Why Does Hot Swapping HDD's Never Seem to Work Anymore?

So i’ve got tons of HDD’s laying around my house which I often move between computers, and for whatever reason, two “new” computers that I got recently don’t seem to want to ever hot-swap HDD’s, and it’s super annoying. They are my HP Z420 (with two different SAS controllers, more on that later), and Lenovo M93P.

For my HP Z420, I’ve tried two different PCIe based SAS raid controllers, both set to JBOD, and neither allow for hot swapping HDD’s. Whenever I try to hot swap the drives, disk management continues to show the drive which was removed still “available” to the system, or when I install a new drive, disk management doesn’t acknowledge a new drive has been installed. The controllers I’m using are the HP P212, and an AMCC 9650SE (8 port). I haven’t tried the onboard sas controller yet, because I have no plans to use it (not enough sata ports for me). This is running Win 10 Enterprise LTSB.

For my M93P, same thing happens; disk management continues to show the drive which was removed still “available” to the system, or when I install a new drive, disk management doesn’t acknowledge a new drive has been installed. However, in this case, the drive is connected via sata to the onboard controller. This is running Win 8.1 pro.

In both systems, the HDD spins up, and upon restarting the computer, the drive is then recognized by the system, however, once I disconnect the drive from the system, once again, the system doesn’t acknowledge that it has disappeared. Also, in both systems bios/UEFI, neither have an option to enable or disable hot-swap (my old Gigabyte GA-Z170X-Gaming 3 had that the option).

Honestly, I’m stuck. I really need hot swap to work, and it doesn’t seem to want to, and it’s annoying. Any help/suggestions is greatly welcomed!

It should be supported by the motherboard to be present.
Both of your machines don’t have it or at least I couldn’t find it in their spec sheets.
It is not present most probably because of security reasons.

Because its windows and windows is garbage for hotswapping everytime ive tried.

1 Like

The motherboard has to support hotswapping as much as the OS has to.

Most motherboards do support hotswapping nowadays (so in the past 5-6 years), but you need to enable it in the BIOS as it’s usually disabled by default.

That being said, Windows is rubbish when it comes to hotswapping indeed. I often have to go to Control Panel -> Device Manager and tell it to scan for hardware changes.

WIn 8.1 and 10 both support hot-swap HDD I am 100% sure it is his motherboard also I did check the manuals for both. They are enterprise/business machines so it is probably a security measurement.

Ah yeah, that could explain it

So from most peoples replies, it seems like it’s a “security” feature which cannot be disabled (stupid).

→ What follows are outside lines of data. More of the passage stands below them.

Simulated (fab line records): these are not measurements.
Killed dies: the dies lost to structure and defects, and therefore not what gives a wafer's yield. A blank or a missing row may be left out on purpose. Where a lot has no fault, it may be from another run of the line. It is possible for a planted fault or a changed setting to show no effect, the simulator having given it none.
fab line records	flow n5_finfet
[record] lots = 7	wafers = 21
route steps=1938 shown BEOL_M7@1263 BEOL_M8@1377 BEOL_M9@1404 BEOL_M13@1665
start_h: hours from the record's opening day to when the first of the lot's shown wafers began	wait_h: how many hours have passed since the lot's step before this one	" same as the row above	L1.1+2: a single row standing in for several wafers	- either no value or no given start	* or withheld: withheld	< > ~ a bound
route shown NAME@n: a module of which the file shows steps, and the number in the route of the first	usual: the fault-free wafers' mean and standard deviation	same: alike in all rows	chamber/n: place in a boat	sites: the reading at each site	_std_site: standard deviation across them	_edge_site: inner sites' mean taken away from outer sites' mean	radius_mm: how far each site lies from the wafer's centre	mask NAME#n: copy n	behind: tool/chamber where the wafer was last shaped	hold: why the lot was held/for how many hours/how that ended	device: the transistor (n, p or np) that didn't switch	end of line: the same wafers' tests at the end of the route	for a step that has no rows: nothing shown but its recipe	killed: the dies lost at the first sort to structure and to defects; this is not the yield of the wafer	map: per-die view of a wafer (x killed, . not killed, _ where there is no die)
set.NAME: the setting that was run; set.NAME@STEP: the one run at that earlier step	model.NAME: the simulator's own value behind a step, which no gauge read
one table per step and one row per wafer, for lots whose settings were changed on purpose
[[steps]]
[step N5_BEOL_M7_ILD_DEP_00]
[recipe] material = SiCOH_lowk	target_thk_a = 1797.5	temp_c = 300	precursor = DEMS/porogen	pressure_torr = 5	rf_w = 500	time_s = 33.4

Would any SAS/Sata cards be able to bypass the motherboard limitation, and actually pass the HDD info to the O.S, or am I practically fucked?

I’ve found that often times I have to initialize even single disks when using RAID cards.

I think most RAID cards have “physical disks” and “virtual disks”, and a physical drive must be assigned to a virtual disk in the RAID card’s config to show up as a logical disk to an OS. Restarting the system might be enough to do this as the RAID controller would need to initialize all it’s disks again.

Trying to avoid having to do this, considering my server will be used to host many VM’s, hence why I want hot-swap to just work.